Sparrowhawk Attack

Despite the weather forecast predicting a thorough soaking, the day had dawned with a bright blue sky and I’d been treated to the most impressive rainbow I’ve seen in a while. Upon arriving at the Wolseley Centre I’d decided, as has become the norm, to spend the twenty or so minutes until the volunteers met to get the mini bus in the nature garden, watching the birds on the feeders.
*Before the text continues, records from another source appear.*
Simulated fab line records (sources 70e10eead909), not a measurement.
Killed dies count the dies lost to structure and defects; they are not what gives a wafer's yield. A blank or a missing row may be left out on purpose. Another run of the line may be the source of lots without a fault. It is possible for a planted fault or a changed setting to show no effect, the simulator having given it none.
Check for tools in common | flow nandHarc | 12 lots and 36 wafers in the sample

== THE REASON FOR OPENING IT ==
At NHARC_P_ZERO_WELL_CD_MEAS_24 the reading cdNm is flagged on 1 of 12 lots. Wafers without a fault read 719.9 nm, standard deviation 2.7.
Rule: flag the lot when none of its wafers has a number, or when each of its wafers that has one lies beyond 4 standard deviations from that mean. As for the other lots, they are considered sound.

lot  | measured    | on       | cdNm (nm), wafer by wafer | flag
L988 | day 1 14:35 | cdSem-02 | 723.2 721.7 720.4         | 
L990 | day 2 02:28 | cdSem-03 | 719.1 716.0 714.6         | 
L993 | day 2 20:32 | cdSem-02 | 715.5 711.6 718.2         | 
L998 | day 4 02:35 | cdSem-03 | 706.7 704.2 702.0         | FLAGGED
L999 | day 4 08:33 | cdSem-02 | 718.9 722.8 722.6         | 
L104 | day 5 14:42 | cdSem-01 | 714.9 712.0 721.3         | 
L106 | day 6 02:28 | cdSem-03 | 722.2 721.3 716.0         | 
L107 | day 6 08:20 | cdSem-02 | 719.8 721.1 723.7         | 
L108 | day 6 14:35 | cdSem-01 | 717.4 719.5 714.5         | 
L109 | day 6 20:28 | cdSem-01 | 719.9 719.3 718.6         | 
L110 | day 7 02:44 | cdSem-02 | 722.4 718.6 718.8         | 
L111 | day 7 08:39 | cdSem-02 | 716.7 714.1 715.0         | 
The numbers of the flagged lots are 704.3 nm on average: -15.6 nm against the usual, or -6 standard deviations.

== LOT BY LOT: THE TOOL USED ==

Normally there’s a whole array of species on the feeders, but on this day it was mainly the Great Tits that were hungry, flitting back and forth between the feeders and the sparse cover offered by the few trees that have kept their foliage; their bright white cheek patches making them easy to spot amongst the branches. Whilst watching one plucky chap grip tightly to a branch that dipped and bobbed in the wind it struck me how tiny they were, whilst in contrast another fed on the table, right next to a fluffy grey squirrel, completely un-fazed by it’s rather larger mammalian companion. One or two Blue Tits made an appearance, braving quick dashes to the feeder for a beakful, then vanishing from sight. A solitary chaffinch perched in a tree behind the feeders, eyes bright and head twitching this way and that, surveying the other occupants of the garden for a good few minutes before helping itself to some seeds.

Suddenly there was a blur of grey, a flash of yellow talons, a flurry of tiny wings and then silence.

Perched on the root end of the fallen tree was a Sparrowhawk. It must have missed its intended victim as its feet gripped nothing more than dead wood. It’s fierce, beautiful eyes turned in my direction, then past me to take in the rest of the surroundings. I had just enough time to take in its plumage, stunning barred chest, with darker back, and be surprised at its small size before, stretching its wings, it took off and flew out of sight leaving silence in its wake.

I was left slightly stunned by what I had just seen. It really had been a case of blink and you’ll miss it. The speed and suddenness with which it had appeared was breathtaking, really highlighting how well these beautiful creatures are evolved to take prey. This is my first known sighting of a Sparrowhawk (There is a chance that I have seen one before and just not known what it was). It is a wonderful feeling to know that I can now say I have seen one of these beautiful birds, and not just sat in a tree. I’ve seen them at their best, how they’re meant to be, hunting their prey. I’ve seen their speed and the flash of talons that are the last thing witnessed by many animals. What makes the experience even better, was that I was alone for this unexpected encounter; it was an experience unique to me, more personal then I could ever have wished for. It just emphasised how amazing our natural world is and how much beauty can be found in unexpected places. The whole encounter must have lasted less then a minute, but the experience has moved me, and I know it will be something I will remember for the rest of my life.